Photo: Amy Adams as Susan Morrow in Tom Ford’s ‘Nocturnal Animals’ Rating: R; Grade: A

Back in the halcyon days of September, during the delirious full festival run I made through Toronto, I enjoyed a stylistically captivating double feature (“Nocturnal Animals” and “Arrival”) fueled by a pair of nuanced performances from Amy Adams. The back-to-back screenings offered an embarrassment of riches, and that’s even taking into account the high expectations of TIFF.

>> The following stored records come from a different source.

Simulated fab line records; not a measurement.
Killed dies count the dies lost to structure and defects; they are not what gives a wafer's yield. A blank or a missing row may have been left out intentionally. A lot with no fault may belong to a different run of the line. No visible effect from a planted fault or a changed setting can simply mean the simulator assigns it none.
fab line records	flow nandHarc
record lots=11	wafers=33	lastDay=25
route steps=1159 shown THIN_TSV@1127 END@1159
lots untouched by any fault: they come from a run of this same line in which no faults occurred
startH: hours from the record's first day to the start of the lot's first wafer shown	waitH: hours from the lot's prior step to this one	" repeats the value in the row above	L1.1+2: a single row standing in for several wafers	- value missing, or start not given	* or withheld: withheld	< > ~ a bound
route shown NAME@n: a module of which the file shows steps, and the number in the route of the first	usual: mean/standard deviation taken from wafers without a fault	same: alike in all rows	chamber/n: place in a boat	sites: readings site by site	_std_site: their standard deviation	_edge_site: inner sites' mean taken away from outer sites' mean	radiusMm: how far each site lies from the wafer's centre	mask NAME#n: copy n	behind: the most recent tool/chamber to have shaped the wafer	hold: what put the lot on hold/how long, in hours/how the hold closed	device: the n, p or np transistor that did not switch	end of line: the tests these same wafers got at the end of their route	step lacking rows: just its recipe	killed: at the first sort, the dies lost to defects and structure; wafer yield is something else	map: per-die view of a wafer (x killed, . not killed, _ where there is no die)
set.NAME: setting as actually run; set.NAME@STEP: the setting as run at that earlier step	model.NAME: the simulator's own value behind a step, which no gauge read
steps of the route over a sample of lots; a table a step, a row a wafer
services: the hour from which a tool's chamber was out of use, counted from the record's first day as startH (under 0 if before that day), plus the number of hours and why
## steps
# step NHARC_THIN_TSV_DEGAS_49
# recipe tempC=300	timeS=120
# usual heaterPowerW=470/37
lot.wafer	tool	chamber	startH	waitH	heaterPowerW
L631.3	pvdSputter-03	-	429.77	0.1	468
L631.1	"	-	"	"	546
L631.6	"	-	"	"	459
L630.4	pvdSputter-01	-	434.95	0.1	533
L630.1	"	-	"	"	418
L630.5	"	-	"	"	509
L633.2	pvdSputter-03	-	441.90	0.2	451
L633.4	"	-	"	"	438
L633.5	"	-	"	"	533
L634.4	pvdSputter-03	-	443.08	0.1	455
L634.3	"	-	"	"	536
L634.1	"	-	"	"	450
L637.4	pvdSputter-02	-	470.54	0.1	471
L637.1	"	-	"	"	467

In a blog entry documenting what was, at that point, only the second day of the event, I admitted that it took her “stereotype-busting turn in ‘The Fighter’” as “a raw, trashy, around-the-Boston-way kind of girl, who exuded a ferocious sensuality,” to shock me into recognizing Adams was more than a pleasant ‘It’ girl-next-door. That role earned her the third of five (current) Academy Award nominations (supporting actress nods for “Junebug” and “Doubt” followed by another supporting actress nod for “The Master” before she jumped up to a leading actress for “American Hustle”).

Whatever I missed in those earlier roles left me punch-drunk and crazy in love with everything she has done since “The Fighter.” That seemingly unbearable innocence on display in, say, “Enchanted” gave way to a startling reservoir of secrets lying beneath her placid surface. She proved to be a stunning creature, alive and naked once exposed by the bright and harsh lights, with no sense of shame.

And that is what fashion designer-turned-filmmaker Tom Ford (“A Single Man”) exploits in “Nocturnal Animals,” his stylish homage to David Lynch (“Blue Velvet”) and Denis Villeneuve (“Prisoners”) that without a doubt is still very much a Tom Ford film—such an amazing signature to be so clearly defined after only two features. “Nocturnal Animals” is an elegant thriller adapted from the novel “Tony and Susan,” written by the late Austin Wright, a longtime English professor at the University of Cincinnati.

The title of the film is actually the name of a manuscript written by Tony Hastings (Jake Gyllenhaal), the estranged ex-husband of Susan Morrow (Adams), a dispassionate art gallery owner/brand and tastemaker who occupies a deliciously post-real world. She is bored with the image and the artificiality of it all, tired of playing this assumed role.

It takes the arrival of the manuscript, dedicated to her, to shake Susan out of her funk. And what a jolt it proves to be. As she reads, the narrative comes alive in her imagination and right before our eyes. At the center of the novel, Edward Sheffield (also played by Gyllenhaal), a husband and father, mans the wheel with his wife (Isla Fisher) and daughter (Ellie Bamber) as they drive across a desolate Texas highway at night towards a vacation retreat. Along the way, they encounter a roving gang of good old boys, led by a sadistic sociopath named Ray Marcus (Aaron Taylor-Johnson) who beat and strand Edward, while kidnapping, raping, and eventually murdering his wife and child. It is a nightmare straight out of the blackest night of the imagination.

The genius of Ford’s work here is in the juxtaposition of the surreal detachment of Susan’s life, its Andy Warhol-cum-Lynchian artifice, alongside the Jim Thompson-inspired bloody pulp fiction inherent in her reading of Tony’s soon-to-be published novel. Taking us even further down the rabbit hole, Ford opens up the backstory of Susan and Tony’s relationship with flashbacks, detailing her callous choice to break up with him, prompting her to see the book as a not-so veiled piece of literary revenge.

Adams anchors the entire affair with the kind of performance I have now come to expect from her. Starting off in a state of glassy-eyed blindness, and then gradually recognizing a horrific reflection of truth before accepting a measure of unblinking guilt, Adams illuminates this long journey toward what might be an unending night without succumbing to the showy hysterics that beg for awards consideration. It is a controlled and self-contained descent.

More importantly, Adams works within the framework of Ford’s exacting vision. Similar to his accomplished adaptation of Christopher Isherwood’s “A Single Man,” Ford expertly crafts “Nocturnal Animals” into a coolly precise thriller.